E. Jean Carroll testified she can “still feel” the pain, choking up in Manhattan federal court on Wednesday as she recounted Donald Trump allegedly raping her in a Bergdorf Goodman fitting room nearly three decades ago.
Carroll’s voice broke as she told jurors she always wondered “why I walked in” to the department store changing room — where she alleged Trump “shoved” and pinned her against a wall, pulled her tights down and forced his fingers inside her before raping her.
“As I am sitting here today, I can still feel” the pain, Carroll, 79, testified.
“I always think back to why I walked in there,” Carroll said, as her voice broke, “to get myself in that situation.”
The former journalist took the stand on the second day of trial in her lawsuit accusing Trump, 76, of raping her in the spring of 1996 and then defaming her when he denied her claims decades later.
The former president was not in court for her testimony and also did not attend the start of the proceedings on Tuesday.
Carroll described how she ran into the real estate mogul at the Fifth Avenue store — which was across from Trump Tower.
The pair began “flirting” and bantering, she claimed.
Trump asked Carroll, then 52, to help him find a gift for a woman, which “delighted” Carroll — who as the advice columnist of Elle Magazine’s “Ask E. Jean” loved the prospect of giving the prominent New York City personality advice for a present.
Carroll said Trump took her up to the lingerie department, where he tossed a sheer grey lace body suit at her and told her to try it on — prompting her to joke back that he should try it on.

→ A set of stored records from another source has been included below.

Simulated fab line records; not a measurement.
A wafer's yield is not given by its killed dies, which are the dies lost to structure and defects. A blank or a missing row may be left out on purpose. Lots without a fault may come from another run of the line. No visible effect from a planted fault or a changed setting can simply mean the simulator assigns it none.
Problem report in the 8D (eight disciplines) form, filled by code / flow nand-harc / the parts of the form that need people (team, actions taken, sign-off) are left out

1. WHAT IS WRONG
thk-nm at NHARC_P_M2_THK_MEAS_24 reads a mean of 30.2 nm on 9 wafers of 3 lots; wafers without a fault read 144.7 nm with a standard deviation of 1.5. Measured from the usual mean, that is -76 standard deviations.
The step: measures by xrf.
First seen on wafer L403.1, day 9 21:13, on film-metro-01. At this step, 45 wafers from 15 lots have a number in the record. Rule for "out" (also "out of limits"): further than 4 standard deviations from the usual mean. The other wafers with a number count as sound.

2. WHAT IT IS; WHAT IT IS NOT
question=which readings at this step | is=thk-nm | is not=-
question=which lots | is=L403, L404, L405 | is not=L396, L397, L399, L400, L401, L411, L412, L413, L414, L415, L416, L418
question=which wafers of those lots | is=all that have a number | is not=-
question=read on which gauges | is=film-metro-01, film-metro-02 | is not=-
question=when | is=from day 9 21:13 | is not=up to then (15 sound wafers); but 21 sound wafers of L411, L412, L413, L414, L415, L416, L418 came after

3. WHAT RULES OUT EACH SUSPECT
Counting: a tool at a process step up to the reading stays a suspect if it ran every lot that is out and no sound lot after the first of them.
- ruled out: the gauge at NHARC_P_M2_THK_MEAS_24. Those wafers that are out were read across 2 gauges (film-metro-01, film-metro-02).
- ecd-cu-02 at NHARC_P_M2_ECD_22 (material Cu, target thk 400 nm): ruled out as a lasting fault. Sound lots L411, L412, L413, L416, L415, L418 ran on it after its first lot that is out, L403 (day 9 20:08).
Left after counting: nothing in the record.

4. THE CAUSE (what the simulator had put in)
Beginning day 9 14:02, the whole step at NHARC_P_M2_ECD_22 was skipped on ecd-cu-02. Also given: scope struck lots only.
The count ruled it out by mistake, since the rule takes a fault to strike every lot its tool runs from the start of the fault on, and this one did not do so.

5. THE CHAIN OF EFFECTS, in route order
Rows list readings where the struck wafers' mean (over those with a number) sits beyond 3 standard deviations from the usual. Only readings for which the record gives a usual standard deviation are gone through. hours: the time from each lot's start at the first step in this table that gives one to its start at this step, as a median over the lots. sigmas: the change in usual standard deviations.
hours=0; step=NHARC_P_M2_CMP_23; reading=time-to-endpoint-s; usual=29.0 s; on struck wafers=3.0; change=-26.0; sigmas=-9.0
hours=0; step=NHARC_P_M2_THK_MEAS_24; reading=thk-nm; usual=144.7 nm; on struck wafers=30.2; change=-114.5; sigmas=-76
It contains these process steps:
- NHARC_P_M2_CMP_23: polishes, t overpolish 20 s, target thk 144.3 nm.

Carroll said she thought at the time that the encounter would make a “great story.”
“He said ‘Let’s try this on’ and motioned toward the dressing room,” Carroll recalled.
Once inside, Trump closed the door and “shoved” her against the wall bumping her head, she claimed.
Carroll pushed him back but he shoved her a second time, knocking her head again — and pinned her against the wall before pulling her tights down, Carroll testified.
Trump then allegedly raped Carroll before she was finally able to break free after she managed to lift her knee and shove him off, she recounted.
She then fled the store, she claimed.
She told the jury it was “very stupid” of her to walk into changing room, noting the door was open.
“And that open door has plagued me for years because I just walked into it,” she said.
Carroll said she felt shame and blame for the attack for walking into the room, and because she had been flirting with Trump leading up to the moment of the alleged attack.
“I know people have been through a lot worse than this,” Carroll testified.
“But it left me unable to ever have a romantic life again.”
Carroll told friends about the alleged rape — one right after and one the next day.
The first friend told her to go to the police, while the other warned Carroll that Trump would bury her legally.
Carroll wouldn’t go public with her accusations until 2019 when she wrote about the alleged assault in a book — an excerpt of which was published in New York Magazine.
In October 2019, Trump claimed Carroll’s claims were a “hoax,” claimed to not know her, and said she wasn’t his “type.”
Carroll sued Trump in November for the alleged rape and for allegedly defaming her by denying the claims.
Earlier in Carroll’s testimony, she told the jury: “I am here because Donald Trump raped me, and when I wrote about it, he said it didn’t happen.
“He lied and shattered my reputation and I’m here to get my life back.”
During her testimony, the jury was shown a photo of Carroll and Trump in a photo with their respective spouses at the time, Ivana Trump and news anchor John Johnson.
Carroll said she had the photo from a party she attended when she first met Trump around 1987.
Trump has claimed he didn’t know Carroll and that nothing happened between them.
During opening remarks Tuesday Trump’s lawyer, Joe Tacopina, claimed Carroll “is abusing the system by advancing a false claim of rape for money, for political reasons and for status.”
Before trial Wednesday, Trump posted on his platform Truth Social that the case is “a made up SCAM” prompting Manhattan federal court Judge Lewis Kaplan to chide Tacopina about his client’s “entirely inappropriate” post.
Tacopina told the judge he’d ask Trump to stop posting about the case.